The Reserve Bank of Australia (RBA) has expressed caution about potential interest rate cuts, noting that May would be an “opportune time” to reassess policy settings.

This statement comes from the minutes of its April meeting, which took place just before US President Donald Trump initiated a series of tariffs that have caused turbulence in global markets. 

The central bank board said that it was still uncertain about when the next rate change would occur, according to the minutes from the 31 March-1 April meeting, which were released in Sydney earlier this week.

The board decided it was best to keep the benchmark rate at 4.1%, following its first rate cut in four years in February, due to the lack of any major data that would change the outlook for Australia's economy, Bloomberg reports.

The RBA’s April meeting took place just before Trump's “Liberation Day” tariffs triggered global shockwaves and significant market turmoil.

Concerns about the potential impact of the announcement helped explain the cautious tone in the minutes.

That said, the RBA indicated that a rate move could happen as early as next month.

By the 19-20 May meeting, the board will have access to updated data on the labour market, inflation, household spending, a new set of staff forecasts, and “further information about the likely evolution of global trade policies”, according to the minutes.

“Collectively, this information would have a considerable bearing” on the decision, it said.

The bank also concluded that the unexpected decline in employment in February was more likely a statistical anomaly than a shift in labour demand.
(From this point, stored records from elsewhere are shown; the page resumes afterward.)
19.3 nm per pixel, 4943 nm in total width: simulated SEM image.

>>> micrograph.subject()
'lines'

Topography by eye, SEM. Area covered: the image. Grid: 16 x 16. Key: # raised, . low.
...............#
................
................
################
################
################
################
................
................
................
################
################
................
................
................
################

Financial market pricing suggests a possibility of a 50-basis-point cut next month, with traders anticipating that the RBA will reduce borrowing costs at least three more times later this year.

The board's discussion on the impact of global tariff policies on Australia highlighted that a key factor would be how the Chinese authorities choose to respond.

“Importantly, the board would need to monitor closely the implications of global developments for Australian inflation,” the minutes showed.

Last week, Governor Michele Bullock urged patience as policymakers work to understand how the new US tariff regime might impact global demand and supply.

Bullock anticipates continued market and economic volatility but stated that Australia's financial system is robust and well-positioned to handle external shocks.

Moreover, the minutes revealed that risks to the global outlook were skewed to the downside. Board members agreed that a substantial rise in tariffs or other trade restrictions could “materially disrupt” global trade, prompting businesses and households to cut back on spending.